Plastic Flowers

Plastic Flowers

Luke 11:37-42   As Jesus was speaking, one of the Pharisees invited him home for a meal. So he went in and took his place at the table. His host was amazed to see that he sat down to eat without first performing the hand-washing ceremony required by Jewish custom. Then the Lord said to him, “You Pharisees are so careful to clean the outside of the cup and the dish, but inside you are filthy—full of greed and wickedness! Fools! Didn’t God make the inside as well as the outside? So clean the inside by giving gifts to the poor, and you will be clean all over. What sorrow awaits you Pharisees! For you are careful to tithe even the tiniest income from your herb gardens, but you ignore justice and the love of God. You should tithe, yes, but do not neglect the more important things.”

 

Plant real flowers, not plastic ones.

I saw the flowers as I was running down the sidewalk. They were the brightest on the block—red, purple, yellow and blue pansies that seemed to smile from you from afar. As I neared, I noticed that the flowerbeds had the perfect number of plants in each of them. Amazing. But the closer I got, the more I wondered if something was up. Coming up in front of the house (and with nobody looking, I hope), I stopped mid-stride and leaned over to smell them. It was just as I had predicted—no smell. I leaned closer to touch them. Plastic. Fake. They looked so good on the surface but had no roots. Instead of doing the hard work of planting seeds and tilling soil, the owners of that yard had gone to the craft store. And truthfully, from afar, they could have fooled me. But when I got close, I realized what I had seen wasn’t real at all.

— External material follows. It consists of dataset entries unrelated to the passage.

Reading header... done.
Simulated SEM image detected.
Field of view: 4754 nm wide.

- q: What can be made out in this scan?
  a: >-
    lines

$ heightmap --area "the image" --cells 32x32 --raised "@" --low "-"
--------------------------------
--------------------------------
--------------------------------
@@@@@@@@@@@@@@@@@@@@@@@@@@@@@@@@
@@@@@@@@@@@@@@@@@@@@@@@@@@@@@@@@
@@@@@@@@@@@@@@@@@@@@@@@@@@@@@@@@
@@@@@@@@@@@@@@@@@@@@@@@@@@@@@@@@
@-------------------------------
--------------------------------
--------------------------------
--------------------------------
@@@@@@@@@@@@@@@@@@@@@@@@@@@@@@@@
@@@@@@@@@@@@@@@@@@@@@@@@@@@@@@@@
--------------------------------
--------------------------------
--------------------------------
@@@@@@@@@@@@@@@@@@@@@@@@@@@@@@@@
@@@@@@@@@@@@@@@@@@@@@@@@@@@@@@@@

When Jesus accepted an invitation to have dinner with a group of Pharisees, he knew he was going to sit in a bed of fake flowers. On the surface, these guys looked all religious because they followed rules, practices, and traditions to a T. But Jesus knew that around that table, the fragrance of God’s Kingdom was absent. The perfection that showed on the surface was really empty and lifeless on the inside. The Pharisees did what was right not because they cared about others and about God but because they cared about what they looked like.

It's tempting to plant fake flowers. We do it all the time. We want others to look at us and how wonderful we are, how put-together we are, how hard we’ve worked, how much we’ve given. We help people when somebody will notice, we donate when we know it counts toward taxes, we post pictures on Facebook and Instagram of our perfect families, lives, homes, and outings. On the flip side, we find ourselves so very worried that someone will come too close and find out we’re not as perfect, happy, holy, generous, kind, or caring as they thought we were.

But Jesus offered the Pharisees—and he offers us—an opportunity to get real. He wants us to fully experience God’s Kingdom here on earth. And it comes not by acting perfect but by showing our weaknesses, weeds, and barren soil. Instead of keeping people at arms’ length, we draw them close. Instead of hiding our flaws, we expose them for God to use. Instead of making ourselves great, we make others great.

After all, fake flowers are disappointing.

Only real flowers grow.

On Today's Road: What insufficiency, insignificance, or imperfection in your life have you been covering up with “fake flowers?” How has this affected your relationships and your relationship with God? What small step can you take this week to “get real” with someone?